SUNY Oswego creates food pantry
In the basement of Penfield Library at SUNY Oswego, there's a room where the shelves are not filled with books.
"We've got pastas, and we've got popcorn, Jell-O, beans, cereals, jelly -- a lot of jelly," said SUNY Oswego Student Government Association President Emily Nassir as she surveyed the recently created food pantry. Just a few months ago, this was an empty space. Now it's covered in a plethora of canned and boxed foods and toiletries. And there's even a mini clothing store and adjacent fitting room.
"You're going to be able to take the clothes from there, come in here and change and then leave," Nassir said. "The good thing is this nice door so you can have your privacy while you change."
Nassir worked with the Oswego administration earlier this year to create the food pantry, which is called S.H.O.P, Students Helping Oz Peers. Nassir said it serves an important function at a time when the ballooning costs of college are beginning to affect students from all backgrounds.

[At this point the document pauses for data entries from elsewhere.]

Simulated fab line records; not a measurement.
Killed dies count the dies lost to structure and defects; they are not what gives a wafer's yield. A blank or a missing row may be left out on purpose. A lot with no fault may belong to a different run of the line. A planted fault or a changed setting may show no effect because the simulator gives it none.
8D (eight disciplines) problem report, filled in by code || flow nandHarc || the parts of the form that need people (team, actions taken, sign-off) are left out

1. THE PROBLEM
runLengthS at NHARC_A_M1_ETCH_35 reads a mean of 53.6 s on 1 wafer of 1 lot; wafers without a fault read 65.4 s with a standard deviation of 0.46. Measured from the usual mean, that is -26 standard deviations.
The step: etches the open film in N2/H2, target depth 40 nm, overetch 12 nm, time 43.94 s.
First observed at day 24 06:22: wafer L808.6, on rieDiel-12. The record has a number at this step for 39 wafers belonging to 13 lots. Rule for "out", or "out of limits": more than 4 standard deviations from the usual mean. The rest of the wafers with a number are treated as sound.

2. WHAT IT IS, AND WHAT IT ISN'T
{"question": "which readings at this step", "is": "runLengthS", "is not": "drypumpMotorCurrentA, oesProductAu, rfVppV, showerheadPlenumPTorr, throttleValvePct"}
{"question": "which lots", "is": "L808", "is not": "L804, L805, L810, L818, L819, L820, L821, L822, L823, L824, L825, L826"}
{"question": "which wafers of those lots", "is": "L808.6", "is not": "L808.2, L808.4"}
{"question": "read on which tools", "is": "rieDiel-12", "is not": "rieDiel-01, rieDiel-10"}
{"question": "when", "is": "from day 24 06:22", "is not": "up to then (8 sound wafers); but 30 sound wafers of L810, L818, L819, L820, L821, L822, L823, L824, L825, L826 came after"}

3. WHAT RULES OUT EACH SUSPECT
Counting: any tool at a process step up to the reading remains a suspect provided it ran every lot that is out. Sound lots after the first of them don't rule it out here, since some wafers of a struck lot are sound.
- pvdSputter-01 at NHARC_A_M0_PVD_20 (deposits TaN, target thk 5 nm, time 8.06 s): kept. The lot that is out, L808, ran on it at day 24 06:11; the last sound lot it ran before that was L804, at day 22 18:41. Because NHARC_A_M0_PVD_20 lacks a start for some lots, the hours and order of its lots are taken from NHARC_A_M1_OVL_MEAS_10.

"I don’t like to think of S.H.O.P as you have to be at rock bottom to come here," Nassir said. "It’s Students Helping Oz Peers. If you need help, however you interpret that help, it’s here for you to get it."
And as the winter season approaches, that help can also come in the form of winter wear. Nassir says the pantry is getting a lot of jacket and coat donations.
"It’s meant to be a rounded assistantship to students so they’re able to sustain themselves while on campus," She said. "It’s worth acknowledging that sustaining isn’t just about food, it’s about hygiene and taking care of your body in every way -- keeping yourself warm in the tundra of Oswego."
Nassir said the idea for a food pantry was inspired by other college campuses in the state. Clare Cady, who started the College and University Food Bank Alliance (CUFBA), said the campus pantry movement is actually a nationwide trend.
"At this point as college costs and the costs associated with college climb and financial aid is not keeping pace with that, we’re finding that the issue is becoming more prevalent," Cady said. "A lot more schools are working to address it."
CUFBA helps campuses address food insecurity, primarily through launching food pantries. Cady said food insecurity affects anywhere from 20 to 40 percent of students on any given campus. The issue, she says, is that pantries typically only serve a temporary fix.
"It’s essentially putting a band aid on a bullet wound," Cady said. "So, if you can get a student food for a week, for a night, but what happens the next night or next week? At that point you need to pair it with longer term solutions."
Cady says lawmakers need to invest more in colleges and universities or supplement financial aid packages.